While the Sounders created more and arguably better chances, Bouanga made the most of LAFC’s one decent look. Perhaps the only time he got the ball with room to run, he came flying off the right wing and headed straight for goal in the 30th minute. Alex Roldán, who by design had been far up field when the ball turned over, made an admirable effort to get back in time but couldn’t stop Bouanga from blasting his shot from a sharp angle inside the far post.
It was exactly the kind of chance that Bouanga has feasted on this year on his way to 37 all-competition goals and exactly the kind of chance the Sounders knew they’d need to be mindful of, but were mostly helpless to stop.
On the other side, there were multiple inflection points for the Sounders. Their best look came in the 4th minute when Cristian Roldan made a line-breaking pass to Jordan Morris, who deftly touched it around one defender then pushed it past another while outracing Giorgio Chiellini in the open field to create a 1v1 chance with goalkeeper Maxime Crepeau. With Chiellini still close behind and Crepeau seemingly expecting a left-footed shot, Morris opted for quick chip with the outside of his right boot. Crepeau reached back against his momentum to paw away the shot and keep the game level.
Crepeau would end up making eight saves in the match, most of them from longer-range attempts but several forcing him to go into a full stretch to keep the ball out by the thinnest of margins.
The Sounders finished with roughly triple LAFC’s expected goals (1.25-.39), outshot them 16-7 and had 69% possession, including almost 80% in the second half.
“We carve out good chances in the beginning, we have them under pressure and they have a moment of brilliance from a guy who’s on fire and takes his chance really well,” Sounders goalkeeper Stefan Frei said. “At that point you’d think we have to open up and they’d find us on the counter, but they had nothing. We were able to extinguish fires early on. We deal with everything so well. Crepeau makes some good saves.
“As weird as it sounds, it was one of our better performances all year.”
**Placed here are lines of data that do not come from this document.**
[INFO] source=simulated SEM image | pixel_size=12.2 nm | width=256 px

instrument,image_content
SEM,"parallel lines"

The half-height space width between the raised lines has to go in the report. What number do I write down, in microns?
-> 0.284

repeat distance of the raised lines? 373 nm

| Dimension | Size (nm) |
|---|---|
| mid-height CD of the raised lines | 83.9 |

That the Sounders’ basically executed their gameplan only served to ratchet up the sense of missed opportunity. The Sounders would have had another home game against an opponent they've already beaten twice this year for a chance to play in MLS Cup.
At the same time, it's hard to shake the reality that this was a roster that maybe wasn't quite ready to win it all. The season's end may have felt premature, but I don't think it's too much of a stretch to say they squeezed a lot of out of what they had. Yes, there was a ton of experience, but two of the most accomplished players – Nicolás Lodeiro and Raúl Ruidíaz – are now more role players. The team leaders mostly seem more cut out to be supporting actors, not leads. This is a team that feels like it's in the middle of a transition.
"What I’m proud of is we changed the way we played this year," Schmetzer said. We fundamentally changed the way we played. The coaches did a good job, the players did a good job of adapting to that.
"What I’d say is we were pretty close to doing something pretty special. We did a lot with this group and I’m proud of that fact. We will continue to drive to make sure our success continues. Is this season a failure? In some ways, yes it is, because we had a big opportunity. But at the end of the day, I’m proud of the success we did have."